So as one can see, the juvenile justice system has many segments. Police, courts, correctional institutes, and aftercare services (the correctional process that deals with the juvenile after institutionalization has taken place is referred to as aftercare services). The interrelationship between various segments of the system is, apparently, the most significant problem in the juvenile justice system. In other words, the system is no more systematic than the relationship between police and court, court and probation, probation and correctional institutes, correctional institutes and aftercare services. In the absence of functional relationship between segments, the juvenile justice system is vulnerable to fragmentation and ineffectiveness.
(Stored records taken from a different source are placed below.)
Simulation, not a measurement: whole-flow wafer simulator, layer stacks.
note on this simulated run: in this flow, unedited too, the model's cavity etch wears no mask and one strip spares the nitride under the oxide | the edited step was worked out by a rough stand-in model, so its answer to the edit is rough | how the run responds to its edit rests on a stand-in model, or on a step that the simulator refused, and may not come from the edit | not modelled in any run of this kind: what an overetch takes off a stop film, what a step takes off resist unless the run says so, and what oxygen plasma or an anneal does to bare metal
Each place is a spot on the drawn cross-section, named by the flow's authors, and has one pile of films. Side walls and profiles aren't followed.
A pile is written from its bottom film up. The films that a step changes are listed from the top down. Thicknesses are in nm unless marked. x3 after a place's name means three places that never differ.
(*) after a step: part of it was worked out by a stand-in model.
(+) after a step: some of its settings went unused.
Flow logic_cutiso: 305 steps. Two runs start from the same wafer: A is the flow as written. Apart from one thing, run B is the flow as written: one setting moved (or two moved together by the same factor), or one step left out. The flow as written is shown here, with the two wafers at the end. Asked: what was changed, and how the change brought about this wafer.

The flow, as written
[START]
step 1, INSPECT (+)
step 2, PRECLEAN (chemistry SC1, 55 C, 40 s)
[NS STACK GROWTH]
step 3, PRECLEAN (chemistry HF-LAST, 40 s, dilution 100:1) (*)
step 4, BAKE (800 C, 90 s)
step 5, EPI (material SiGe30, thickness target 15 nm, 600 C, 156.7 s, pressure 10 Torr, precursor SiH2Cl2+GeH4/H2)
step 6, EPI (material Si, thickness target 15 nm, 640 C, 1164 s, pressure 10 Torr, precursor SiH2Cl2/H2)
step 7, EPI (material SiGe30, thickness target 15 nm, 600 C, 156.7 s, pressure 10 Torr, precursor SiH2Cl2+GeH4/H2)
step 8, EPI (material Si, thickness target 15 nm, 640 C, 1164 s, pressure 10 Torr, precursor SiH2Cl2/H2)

As previously noted, delinquency is a phenomena as old as history and as complex as nuclear physics. Its causes are multiply, and the emphasis shifts with the changes in society. Nor are all delinquents cast from the same mold – they are individual human beings with all their differences. Because there are so many possible causes of delinquency, a wide variety of factors tend to be held responsible – separately or in combination. The individual himself, his family, his neighbors, his school, his church, his place of residence, his government – an endless list which is, thus, the reason for ambiguities in theories. The result: everyone is responsible for delinquency and, of course, when everyone is responsible for something, no one really is. Traditionally, all efforts in prevention have been aimed toward containing and repressing incipient delinquents through law enforcement agencies. In recent years, there have been strong efforts to improve rehabilitative processes for already identified delinquents so that the amount of recidivism might be reduced. So the way to solve the delinquency problem is to prevent boys and girls from becoming delinquents in the first place. Society is not solving that problem because the emphasis is not placed on that all-important job: prevention. Moreover, it appears that society is blocked by a psychological wall of fallacies which keep everyone busy with impractical plans that are doomed to fail right from the start. The correctional program in the United States seems to be content with treating individual delinquents after they have already committed delinquent acts, while such programs overlook most entirely the factors that contribute to delinquency. Society must find a way to correct the faulty home and environment before child becomes a police case. It is both unfair and impractical to rely upon a few private a agencies to do this large-scale, complex public job.